Unquestionably one of the master photographers of the urban 1930s, Levitt thrived amongst the imaginative realm of children. With a hand-held camera, often fitted with a right-angle viewfinder which allowed her to capture her subjects unaware and unguarded, Levitt documented the theater of daily life on the streets of New York. Lesser known yet of equal originality are her ambitions and experimental studies of graffiti. The current exhibition is the first solely devoted to this aspect of Levitt’s work.
Timeless in certain respects, Levitt’s perspective on the fugitive missives of young correspondents portrays both the universal time of childhood, and the geologic time of Lower Manhattan in the 1930s and 40s. Levitt, in her uniquely transparent and self-effacing method, documents the ingenuity and creativeness of children forever tempted by their imaginative faculties to show and tell: “I am a killer” scratched across wood planks; “A Detective Lives Here” divulged across cement steps; a caricature of a person thinking hieroglyphically: “5¢ for an ice cream soda.”
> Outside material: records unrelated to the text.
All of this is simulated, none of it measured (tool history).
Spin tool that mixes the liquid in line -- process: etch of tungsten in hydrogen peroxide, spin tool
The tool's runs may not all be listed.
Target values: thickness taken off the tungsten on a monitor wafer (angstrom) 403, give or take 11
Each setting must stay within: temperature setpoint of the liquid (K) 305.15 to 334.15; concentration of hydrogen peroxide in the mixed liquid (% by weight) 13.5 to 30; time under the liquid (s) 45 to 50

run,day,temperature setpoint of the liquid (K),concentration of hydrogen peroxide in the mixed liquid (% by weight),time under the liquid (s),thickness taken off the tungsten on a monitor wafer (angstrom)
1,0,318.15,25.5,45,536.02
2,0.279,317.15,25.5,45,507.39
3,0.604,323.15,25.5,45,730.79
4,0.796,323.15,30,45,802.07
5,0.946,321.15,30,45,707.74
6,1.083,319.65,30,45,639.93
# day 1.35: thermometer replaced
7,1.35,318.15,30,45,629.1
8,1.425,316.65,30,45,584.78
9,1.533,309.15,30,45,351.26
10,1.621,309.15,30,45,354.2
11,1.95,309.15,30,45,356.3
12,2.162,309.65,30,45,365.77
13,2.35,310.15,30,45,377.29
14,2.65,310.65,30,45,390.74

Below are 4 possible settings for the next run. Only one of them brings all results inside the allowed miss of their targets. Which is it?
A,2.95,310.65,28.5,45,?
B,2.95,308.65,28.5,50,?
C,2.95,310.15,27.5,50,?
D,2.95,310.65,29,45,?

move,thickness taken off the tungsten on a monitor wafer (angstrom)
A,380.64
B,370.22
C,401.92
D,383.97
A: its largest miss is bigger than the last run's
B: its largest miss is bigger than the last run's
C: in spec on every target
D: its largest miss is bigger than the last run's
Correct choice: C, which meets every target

Levitt is a recipient of three Guggenheim fellowships and several grants from the National Endowment for the Arts. her work has been exhibited internationally, including most recently as a traveling retrospective co-organized by The Metropolitan Museum of Art and The San Francisco Museum of Modern Art. Monographs of her work include A Way of Seeing (Duke University Press) now in its fourth printing and In the Street (Duke University Press).
This exhibition is concurrent with Lee Friedlander: Letters from the People.